Higher yields and a cost savings with liquid manure
By Candace Pollock
By Candace Pollock
Learn more at the Great Lakes Manure Handling Expo, July 9.
|Visitors take a few steps up in the world of separators. Photos By Margaret Land.|
Manure may be a cheaper alternative to high-priced commercial fertilizers, but management is the key to profit and crop performance. Jon Rausch, Ohio State University Extension environmental management program director, says that more Ohio farmers are turning to manure for corn production because of the higher prices of nitrogen, potassium and phosphorus. However, they face the challenge of proper nutrient utilization to maximize results.
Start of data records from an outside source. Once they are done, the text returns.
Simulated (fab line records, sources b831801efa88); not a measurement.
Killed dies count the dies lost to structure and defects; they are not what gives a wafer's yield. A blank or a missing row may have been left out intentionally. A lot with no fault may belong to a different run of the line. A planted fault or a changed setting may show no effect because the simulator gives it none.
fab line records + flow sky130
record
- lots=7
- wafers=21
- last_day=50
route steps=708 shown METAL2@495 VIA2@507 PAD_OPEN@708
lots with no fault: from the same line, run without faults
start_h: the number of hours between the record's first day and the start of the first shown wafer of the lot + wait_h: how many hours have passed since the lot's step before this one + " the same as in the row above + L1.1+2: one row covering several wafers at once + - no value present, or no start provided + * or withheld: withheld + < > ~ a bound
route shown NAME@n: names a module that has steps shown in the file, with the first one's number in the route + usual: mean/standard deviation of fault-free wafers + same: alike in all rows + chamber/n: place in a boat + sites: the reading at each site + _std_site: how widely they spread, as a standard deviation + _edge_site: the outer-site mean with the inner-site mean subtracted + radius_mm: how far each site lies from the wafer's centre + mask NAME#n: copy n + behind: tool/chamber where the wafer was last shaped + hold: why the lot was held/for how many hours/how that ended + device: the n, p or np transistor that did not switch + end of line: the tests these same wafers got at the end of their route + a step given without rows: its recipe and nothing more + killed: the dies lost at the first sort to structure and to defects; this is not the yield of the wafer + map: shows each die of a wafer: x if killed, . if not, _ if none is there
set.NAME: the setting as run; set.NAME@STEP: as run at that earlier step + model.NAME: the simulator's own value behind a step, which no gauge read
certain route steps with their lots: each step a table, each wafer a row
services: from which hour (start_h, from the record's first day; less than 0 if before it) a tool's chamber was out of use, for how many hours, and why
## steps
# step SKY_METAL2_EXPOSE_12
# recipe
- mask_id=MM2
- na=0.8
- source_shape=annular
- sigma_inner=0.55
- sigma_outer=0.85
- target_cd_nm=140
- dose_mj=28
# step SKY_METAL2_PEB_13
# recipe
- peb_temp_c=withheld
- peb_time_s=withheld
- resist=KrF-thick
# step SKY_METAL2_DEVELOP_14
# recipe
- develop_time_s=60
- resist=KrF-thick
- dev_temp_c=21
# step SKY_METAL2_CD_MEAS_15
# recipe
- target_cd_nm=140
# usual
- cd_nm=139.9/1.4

“When manure is treated like a nutrient resource, it can be a cost-effective asset to crop production,” he says. “To maximize manure’s value, it must replace other nutrient inputs and be placed where a crop response is expected. Adding nutrients above recommended levels would decrease its value and increase the potential of those nutrients being lost to the environment.”
Existing nutrient levels in the soil, how much manure is applied, how well manure is spread, and how well soil nutrients are maintained with manure application are just some of the variables that can influence the value of manure as a fertilizer resource.
Ohio State University Extension researchers are conducting studies that demonstrate how the value of manure, specifically from swine, depends upon the need for supplemental nutrients, proper manure handling and thorough application practices.
Glen Arnold, an OSU Extension educator for Putnam County, has been working on research that shows side dressing pre-emergence corn in the spring with swine manure produces yields comparable to applying commercial fertilizer. Coming off several years of research which showed that applying swine manure to post-emergence corn produced comparable or higher yields to commercial urea, OSU Extension educators in Putnam and Hancock counties hope to find the same results in treating pre-emergence corn.
|Working demonstrations are for family visits!|
“We want to find out if a farmer can plant corn and then use a dragline manure application system to side dress before the corn even comes up out of the ground,” explains Arnold. “In 2007, we completed research on three pre-emergence corn plots using liquid swine manure as the primary nitrogen source. Two of the three plots yielded the same or higher compared to urea.”
Arnold, who has been leading the research since 2004, will present the latest findings during the Great Lakes Manure Handling Expo being held July 9, 2008 at the Molly Caren Agricultural Center in London, Ohio. He hopes to show farmers that manure application, which is generally practiced in the fall, can be just as valuable in the spring and it could save farmers money, as well. “At today’s fertilizer prices, using manure from livestock could easily save farmers $75 to $100 per acre in purchased fertilizer,” he says.
Not only can springtime manure application potentially fatten a farmer’s wallet, but it can also benefit the environment. “There is less chance for nutrient loss in the spring as opposed to the fall, because the manure is actually going to a growing crop that will utilize its nutrients,” says Arnold. “We’ve always known that manure provides good nutrients for the soil. The idea is to find a way to make better use of it than applying it to bare fields in the fall.”
He adds that farmers could potentially be throwing away an economically valuable resource if a spring or early summer application to growing crops is not a consideration. In Putnam County, for example, if farmers fully utilize the ammonia nitrogen in their liquid swine manure, they could save more than $500,000 annually through reductions in purchased nitrogen, Arnold says. Putnam County is the fourth largest swine producing county in Ohio.
OSU Extension researchers have also found that when potassium and phosphorus have already reached soil saturation levels, the additional potassium and phosphorus from manure would not be utilized, nor would yields increase. “As a result, farmers are losing the economic value of potassium and phosphorus – to the tune of nearly $58 per acre – and both would be better utilized on acres that need those nutrients,” says Rausch. “Ideal conditions of using manure nutrients to its fullest include soil tests that indicate addition of potassium and phosphorus are necessary, an even and uniform process of manure application, and minimizing those nitrogen losses.”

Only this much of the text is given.